The English meditation is derived from ‘Old French Meditacioun’, in term from ‘Latin  meditatio from a verb ‘meditari’, meaning ” to think, ponder”. In the Catholic tradition the term ‘meditatio’, stepwise process of meditation goes back to at least the 12th century monk ‘Guigo II’ before which the Greek word ‘Theoria’ was used for same purpose.

(b) Definition

The term ‘Meditation” difficult in defining because no any universally accepted definition. Its cover a wide range of dissimilar practices in different traditions. In 1971, ‘Claudio Naranjo’ pre-eminent that “The word ‘Meditation’ has been used to designate a variety of practices that differ enough from one another so that we may find trouble in defining what meditation is.” A 2009 study pre-eminent that “persistent lack of consensus in the literature” and a ” seeming intractability of defining meditation”. So

(i) According to dictionary :-

Dictionary define both original Latin meaning and popular uses. Latin meaning of “think or thinking deeply about (something)”. Popular usage of “the act of giving your attention to only one thing either as a religious activity or as a way of becoming calm and relaxed”, “to engage in mental exercise (such as concentrating on one’s breathing or repetition of a mantra) for a purpose of reaching a heightened level of spiritual awareness” and “focusing one’s mind for a period of time”.
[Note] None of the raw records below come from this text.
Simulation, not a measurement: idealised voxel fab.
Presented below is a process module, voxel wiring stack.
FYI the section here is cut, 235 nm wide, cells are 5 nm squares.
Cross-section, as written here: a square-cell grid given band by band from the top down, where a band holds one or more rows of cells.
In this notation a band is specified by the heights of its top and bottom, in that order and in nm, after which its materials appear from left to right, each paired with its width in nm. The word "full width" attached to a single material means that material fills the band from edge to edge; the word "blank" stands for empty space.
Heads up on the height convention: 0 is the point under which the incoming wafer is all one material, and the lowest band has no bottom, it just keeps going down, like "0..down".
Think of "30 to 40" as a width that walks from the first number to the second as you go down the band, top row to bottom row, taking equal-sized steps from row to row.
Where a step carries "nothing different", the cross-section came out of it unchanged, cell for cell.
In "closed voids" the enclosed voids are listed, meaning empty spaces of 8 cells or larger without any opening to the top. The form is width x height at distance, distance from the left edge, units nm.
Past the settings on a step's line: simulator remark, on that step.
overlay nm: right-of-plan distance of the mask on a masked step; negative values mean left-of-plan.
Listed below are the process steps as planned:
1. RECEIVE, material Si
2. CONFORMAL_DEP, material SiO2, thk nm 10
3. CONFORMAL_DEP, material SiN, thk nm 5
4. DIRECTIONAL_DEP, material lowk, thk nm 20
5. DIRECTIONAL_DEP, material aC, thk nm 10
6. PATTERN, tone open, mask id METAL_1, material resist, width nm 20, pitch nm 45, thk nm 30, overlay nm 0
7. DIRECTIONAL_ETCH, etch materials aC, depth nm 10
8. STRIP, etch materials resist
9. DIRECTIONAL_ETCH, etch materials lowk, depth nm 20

(ii) According to Scholar :-

In modern psychological research, meditation has been defined and characterized in various ways.

1890 (William James) states that “Attention is the taking possession by the mind, in clear and vivid form, of one out of what seem several simultaneously possible objects or train of thought”.

1982 (Shapiro) states that “Meditation refers to a family of techniques which have in common a conscious attempt to focus attention in a nonanalytical way and an attempt not to dwell on discursive, ruminating thought”.

2009 (Bond et al) report that 7 expert scholars who had studied different traditions of meditation agreed that an “essential” component of meditation ” Involves logic relaxation: not ‘ to intend’  to create any type of expectation regarding the process”. In there final consideration, 7 experts regarded this feature as an “essential” component of meditation; none of them regarded it as merely “important but not essential”.

1988 (Goleman) states that “The need for the meditator to retrain his attention, whether through concentration or mindfulness, is the single invariant  ingredient in……… every meditation system”.

1992 (Jevning et al) states that “We define meditation.. as a stylized mental technique… repetitively practiced for the purpose of attaining a subjective experience that is frequently described as very restful, silent, and of heightened alertness, often characterized as blissful.”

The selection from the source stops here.